Another chirped, “Milord, we rescued you from the ruins of Planet Namek. You were gravely injured. We had to treat you immediately…”
The figure went on. He did not care nor hear him anymore. Another flash of pain crippled his body and he felt the shock consume his mind. Fighting back against the pain, he contorted his face into a sneer, pushing all of his remaining energy to his throat. He had to put an end to this. He couldn’t withstand it any longer. An end to this was all he wanted. It was all he could want.
“K-kill.. me…” he sobbed. Then there was silence as cold as space itself. Blinking rapidly, he looked around the room, desperate for some acknowledgement that someone, anyone had heard his plea.
Then a figured entered his sight, and this man was taller than the rest. He wore a long cape and shining armor. This man was his father, he knew. How he knew, he did not know. Flashes of that day entered his mind then. The pouring of the ice wine. The rotting corpses. The look in his eyes. The disappointment. The naivety. Here again, he saw his father, and he had the same look in his eyes.
“Frieza, it’s okay. You’re safe now, son. That detestable monkey won’t win. He won’t kill you. You’re not dying today. We will save you!”
His lip trembled again. Fear washed over him with the pain, hand-in-hand. All he could see with his waking eyes was the lifeless stares of the thirteen dead emperors. He had been like them once – the noble lord Frieza, the voices assured him – but now he was nothing. He couldn’t even die.
- In the original draft of this one-shot, Frieza was not frightened by the corpses. I thought it would be more interesting if the fledgling tyrant was scared of them, so I changed it.
- The descriptions of the corpses were inspired by a scene from the second novel in A Song of Fire and Ice, where one of the point-of-view characters (Arya Stark) sees a bunch of rotting corpses in hanging cages. The scene was beautifully-written, and I loved how Arya wasn't too phased by the sign of the corpses. So having Frieza be scared of them was great, because it brings up the larger question of mortality in general. Frieza is afraid to die, so naturally he should be afraid of things that make him think about death.
- I have King Cold drink ice wine because of his name pun.

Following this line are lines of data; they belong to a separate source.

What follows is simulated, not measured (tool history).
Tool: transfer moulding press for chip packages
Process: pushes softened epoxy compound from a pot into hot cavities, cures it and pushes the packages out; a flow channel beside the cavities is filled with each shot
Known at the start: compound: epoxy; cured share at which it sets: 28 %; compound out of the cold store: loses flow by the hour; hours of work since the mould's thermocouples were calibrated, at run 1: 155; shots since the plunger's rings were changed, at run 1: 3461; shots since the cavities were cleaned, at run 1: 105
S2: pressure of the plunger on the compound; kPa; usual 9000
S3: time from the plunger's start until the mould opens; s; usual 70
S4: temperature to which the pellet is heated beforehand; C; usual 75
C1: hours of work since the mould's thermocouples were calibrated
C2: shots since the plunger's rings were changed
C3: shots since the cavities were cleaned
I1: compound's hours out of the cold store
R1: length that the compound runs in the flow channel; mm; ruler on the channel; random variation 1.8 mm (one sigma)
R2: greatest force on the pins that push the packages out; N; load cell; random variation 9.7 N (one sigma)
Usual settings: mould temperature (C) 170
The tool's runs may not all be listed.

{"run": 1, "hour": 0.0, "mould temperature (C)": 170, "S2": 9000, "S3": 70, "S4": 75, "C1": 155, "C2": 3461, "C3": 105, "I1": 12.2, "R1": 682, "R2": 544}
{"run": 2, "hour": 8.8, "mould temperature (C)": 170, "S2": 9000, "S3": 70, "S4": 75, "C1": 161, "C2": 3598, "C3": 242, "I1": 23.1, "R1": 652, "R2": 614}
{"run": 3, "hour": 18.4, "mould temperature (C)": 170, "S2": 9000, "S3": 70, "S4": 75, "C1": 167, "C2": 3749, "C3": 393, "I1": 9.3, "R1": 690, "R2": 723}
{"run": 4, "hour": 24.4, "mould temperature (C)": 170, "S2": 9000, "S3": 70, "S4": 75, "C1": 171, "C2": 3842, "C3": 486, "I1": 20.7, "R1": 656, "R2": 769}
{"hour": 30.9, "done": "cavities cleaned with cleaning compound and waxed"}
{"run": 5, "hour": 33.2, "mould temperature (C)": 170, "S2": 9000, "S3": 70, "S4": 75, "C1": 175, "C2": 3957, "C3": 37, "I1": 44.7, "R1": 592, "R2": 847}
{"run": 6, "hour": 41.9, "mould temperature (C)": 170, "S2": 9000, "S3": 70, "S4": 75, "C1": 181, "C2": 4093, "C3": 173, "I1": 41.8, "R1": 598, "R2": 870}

- The number of emperors was slightly random. I thought that since 13 is a generally unlucky number (for superstitious fucks), it could be used here as a bit of misdirection. No, it doesn't mean anything. It's not foreshadowing Frieza's own death (unless you want to see it that way).
- Frieza's fear was fun to explore because Frieza is usually such a guarded, calm, powerful individual. Seeing something rattle him and how he deals with it is pivotal to how his character develops in this story.
- The first scene where Frieza sees the dead emperors and learns about mortality from his father sets up Frieza's obsession with never dying. He lamely proclaims that he will cheat death because he is a foolish boy at that point. But it also is the impetus for him going to Namek in his canon appearances to achieve immortality. More than anything, the first section explains why Frieza wanted that immortality.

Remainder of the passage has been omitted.